Are these tales representative of what might transpire for most students who chose a major in the humanities and social sciences? Anders tries to pick a reasonably diverse spread of protagonists, although they do skew towards those who had the opportunity to attend “elite” liberal arts colleges. My alma mater is viewed positively through several interviews with recent graduates, so I’m glad at least a few of these students seem to be thriving. Also rather nebulous is how exactly those humanities and social science classes do that prepare one for a life of adaptability to the changing landscape of career opportunities. There is a sense that the open-endedness of questions wrestled with in such classes trains one to deal with complexity and uncertainty. There are also the usual references to critical thinking along with writing and oral communication skills. Pre-college backgrounds of the students weave themselves into the narrative, but then cloud the value of the liberal arts college education, since the inner drive, perseverance, curiosity, may well reside in the profilees regardless of their choice of major.
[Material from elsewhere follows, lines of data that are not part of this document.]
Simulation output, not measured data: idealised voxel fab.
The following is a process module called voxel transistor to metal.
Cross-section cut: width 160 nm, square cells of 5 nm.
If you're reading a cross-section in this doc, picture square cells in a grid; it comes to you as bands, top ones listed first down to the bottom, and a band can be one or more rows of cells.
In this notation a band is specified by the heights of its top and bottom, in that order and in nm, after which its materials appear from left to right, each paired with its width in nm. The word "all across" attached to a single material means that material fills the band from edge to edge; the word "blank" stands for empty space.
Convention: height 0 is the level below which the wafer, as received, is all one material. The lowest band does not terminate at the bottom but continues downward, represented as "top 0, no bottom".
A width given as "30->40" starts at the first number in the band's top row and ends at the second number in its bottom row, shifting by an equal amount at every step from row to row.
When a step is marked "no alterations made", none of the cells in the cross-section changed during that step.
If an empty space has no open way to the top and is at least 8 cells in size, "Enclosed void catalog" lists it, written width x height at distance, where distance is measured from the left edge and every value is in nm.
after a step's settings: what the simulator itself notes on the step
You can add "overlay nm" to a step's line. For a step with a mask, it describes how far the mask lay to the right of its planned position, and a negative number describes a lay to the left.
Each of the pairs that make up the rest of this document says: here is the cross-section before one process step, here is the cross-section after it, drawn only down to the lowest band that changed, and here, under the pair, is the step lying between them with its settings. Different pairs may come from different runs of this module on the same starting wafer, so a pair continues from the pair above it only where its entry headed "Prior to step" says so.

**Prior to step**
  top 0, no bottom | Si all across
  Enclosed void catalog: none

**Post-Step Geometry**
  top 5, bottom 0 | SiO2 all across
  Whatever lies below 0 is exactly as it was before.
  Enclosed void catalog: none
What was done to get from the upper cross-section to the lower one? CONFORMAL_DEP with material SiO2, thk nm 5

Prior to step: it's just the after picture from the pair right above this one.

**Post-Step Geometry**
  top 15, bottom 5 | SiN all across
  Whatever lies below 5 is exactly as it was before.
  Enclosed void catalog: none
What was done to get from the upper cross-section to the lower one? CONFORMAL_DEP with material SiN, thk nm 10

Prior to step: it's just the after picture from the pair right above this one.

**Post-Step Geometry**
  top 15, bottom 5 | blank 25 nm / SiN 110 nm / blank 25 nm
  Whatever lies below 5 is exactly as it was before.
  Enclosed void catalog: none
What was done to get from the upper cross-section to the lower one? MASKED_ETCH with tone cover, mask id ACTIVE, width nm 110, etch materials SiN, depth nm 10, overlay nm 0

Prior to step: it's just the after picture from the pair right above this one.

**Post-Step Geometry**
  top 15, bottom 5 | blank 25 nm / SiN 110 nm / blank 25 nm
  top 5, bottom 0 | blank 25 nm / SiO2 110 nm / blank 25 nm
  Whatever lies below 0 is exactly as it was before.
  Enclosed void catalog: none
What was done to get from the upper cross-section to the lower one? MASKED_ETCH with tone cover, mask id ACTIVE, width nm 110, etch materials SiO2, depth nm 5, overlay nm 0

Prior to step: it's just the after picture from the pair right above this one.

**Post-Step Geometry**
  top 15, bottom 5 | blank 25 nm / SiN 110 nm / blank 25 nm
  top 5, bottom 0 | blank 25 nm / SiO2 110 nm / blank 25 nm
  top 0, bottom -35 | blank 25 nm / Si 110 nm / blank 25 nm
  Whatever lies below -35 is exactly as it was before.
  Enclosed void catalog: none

While there is just one tiny example of chemistry as a field being mentioned in opposition to the “liberal arts”, You Can Do Anything mainly contrasts the liberal arts with engineering, business, and other professional degrees. Like many other apologists for the liberal arts, STEM is mentioned as part of the Other. As a chemist, who went to a liberal arts college, I take issue with that characterization. The sciences, in my opinion, provide students the opportunity to wrestle with complexity, exercise critical thought, and communicate in writing and in speech, among other things. Are there science classes that resemble robotic information-spewing from instructor to student? Likely so, but I think they would be in the minority at liberal arts colleges – at least in chemistry departments, since I have many friends and colleagues who teach in such places. I think my students who are science majors get the best of both worlds, combining both the technical and the liberal arts.

A second book along the same vein, and also published in 2017, is A Practical Education by Randall Stross. This book’s subtitle is Why Liberal Arts Majors Make Great Employees. (The book cover is amusing, see above.) Stross has an interesting background. While he has written several books on Silicon Valley startups, his Ph.D. is in East Asian history and he is currently a professor of business at San Jose State University. His book also takes the vignette route but focuses only on Stanford students. Stross acknowledges the limitations of his work on page 2; that the students profiled mainly come from privileged and financially secure backgrounds, they are academically excellent, and are a competitive bunch.

Stross further qualifies: “I don’t make a blanket claim that every student, at every college or university, who elects a liberal arts major will, ipso facto, make an outstanding employee upon graduation by dint of enrolling in the courses and earning passing grades. But those students who do choose for a major an academic field that is not tightly connected with a particular career and who do well in those courses, who demonstrate a sponge-like capacity to absorb new knowledge, whose academic record shows drive and diligence and a capacity for thinking hard and communicating well, should be seen by prospective employers at the multicapable candidates they are.”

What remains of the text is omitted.